As part of its drastic fleet reductions, Qatar Airways is returning four A350 aircraft leased from Latin American carrier LATAM. The homecoming operation is reportedly well underway, with the four aircraft pretty much traveling in convoy across the Atlantic. They are expected to arrive between 05:30 and 07:00 at Confins Airport in Belo Horizonte, Brazil, on Thursday.
Part of Qatar’s fleet reduction
As Qatar CEO Akbar al-Baker believes that travel demand will not bounce back for another three years, his airline is looking to reduce its pre-corona fleet. When doing so, it comes as no surprise that the first aircraft to go are those leased from other carriers.
On Thursday, the four A350s Qatar has leased from LATAM Airlines for the past three years will be returning to its owner on the South American continent. As reported by Pontos E Viagens, flights QR3263, QR3265, QR3267, and QR3261 will be arriving at Confins International Airport in Belo Horizonte, Brazil, early in the morning local time on May 21st.
Delayed deliveries created a need for leases
Qatar Airways was the first-ever airline to fly the Airbus A350. The plane’s launch customer took delivery of its first aircraft of the model in December 2014. It has since operated a total of 56 A350s and has another seven on order.
As the airline experienced delays for deliveries of its large order for the widebody jets, it decided to lease four of them from LATAM in February 2017. According to One Mile At A Time, the planes were re-registered with Qatar registration numbers and painted in a LATAM/Qatar hybrid livery.
The configuration of the LATAM A350s also differed quite a bit from Qatar’s version. When arriving in Qatar a little over three years ago, the LATAM planes had 348 seats, including 30 business class seats, 18 premium economy seats, and 300 economy seats. Qatar’s set-up has 283 seats, of which 247 are economy and 36 business.

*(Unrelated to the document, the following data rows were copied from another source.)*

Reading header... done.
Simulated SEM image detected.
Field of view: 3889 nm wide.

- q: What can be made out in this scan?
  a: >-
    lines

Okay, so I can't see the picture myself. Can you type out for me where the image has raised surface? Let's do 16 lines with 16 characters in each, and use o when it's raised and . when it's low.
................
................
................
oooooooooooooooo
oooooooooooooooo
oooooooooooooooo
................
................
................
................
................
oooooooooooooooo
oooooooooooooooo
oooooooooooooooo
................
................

Business-class was a 2-2-2 configuration, in comparison to Qatar’s A350 reverse herringbone business class seats with direct aisle access for all passengers.
The leased aircraft operated Qatar’s Doha to Munich and Madrid routes since joining the fleet in March, April, and May 2017.
What will LATAM do?
While it may provide maintenance and parking cost relief for Qatar, the added financial burden on already struggling carrier LATAM is certainly not of any help. It is unclear what will happen to the A350s upon their return. Perhaps they could go to the South American giant’s new joint venture partner Delta Air Lines, as it just recently took over LATAM’s order for ten of the aircraft?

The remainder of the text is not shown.